UN Secretary General Kofi Annan has called for more world help to prevent a massive second wave of deaths, as Pakistan said it will open new helipads to reach quake survivors. Twelve days after the disaster left more than 47,700 people dead and 3 mln homeless, Annan's appeal underlines how the authorities and aid agencies are still struggling to cope with the scale of the disaster.
Annan said at the United Nations headquarters in New York that an 'immediate and exceptional escalation of the global relief effort' is needed to protect people from the Himalayan winter.
'That means a second, massive wave of deaths will happen if we do not step up our efforts now,' he said.
He also said he will attend a UN-sponsored emergency donors' conference in Geneva next week and urged governments and other organizations to attend at the highest level.

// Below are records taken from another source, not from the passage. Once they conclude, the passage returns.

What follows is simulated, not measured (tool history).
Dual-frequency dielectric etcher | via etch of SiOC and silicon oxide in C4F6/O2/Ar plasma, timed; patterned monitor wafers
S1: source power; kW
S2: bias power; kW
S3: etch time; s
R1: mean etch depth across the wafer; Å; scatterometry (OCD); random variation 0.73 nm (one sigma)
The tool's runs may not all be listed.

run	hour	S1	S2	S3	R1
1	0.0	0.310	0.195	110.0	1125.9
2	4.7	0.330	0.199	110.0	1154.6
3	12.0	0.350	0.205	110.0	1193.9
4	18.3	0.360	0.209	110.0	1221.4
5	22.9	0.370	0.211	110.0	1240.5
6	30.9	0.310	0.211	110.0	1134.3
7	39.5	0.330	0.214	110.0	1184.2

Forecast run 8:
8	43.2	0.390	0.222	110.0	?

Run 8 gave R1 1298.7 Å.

'I expect results,' he said. 'There are no excuses. If we are to show ourselves worthy of calling ourselves members of humankind, we must rise to this challenge.'
Annan complained that donors have only made firm commitments of 12 pct of the UN flash appeal of 312 mln usd, while the Asian tsunami appeal last December had been more than 80 pct funded within 10 days of the disaster.
Amid UN predictions that 120,000 survivors have still not been reached and that 10,000 more children could die, Pakistani authorities who are still providing the backbone of the relief effort welcome Annan's comments.
'We agree with what Kofi Annan said. We need more tents and blankets, nothing else. The food supplies are getting there but we need more tents and blankets,' said Major Farooq Nasir, an army spokesman in the devastated Pakistani Kashmir capital of Muzaffarabad.
The military said it is further stepping up its drive to get to the most remote areas using helicopters, mules and foot soldiers and will open 24 new helipads today for quake aid flights in the Kashmiri mountains.
They are split between the devastated Jhelum and Neelum valleys outside Muzaffarabad.
'Twenty-four more helipads will be established ... and this means we will be able to help people who we have not been able to reach so far,' another army spokesman Colonel Rana Sajjad said late Wednesday.
The colonel said 109 flights, by an assortment of Pakistani and foreign military including German and US, as well as the International Committee for the Red Cross, took off yesterday, the most since the quake.
Britain pledged yesterday to send three Royal Air Force Chinook helicopters to help, adding to five US Chinooks operating here among dozens of choppers from around the world.
But the relief flights, which continued this morning in good weather, have failed to reach thousands of survivors in the rugged Himalayan foothills of Kashmir, reports Forbes. I.L.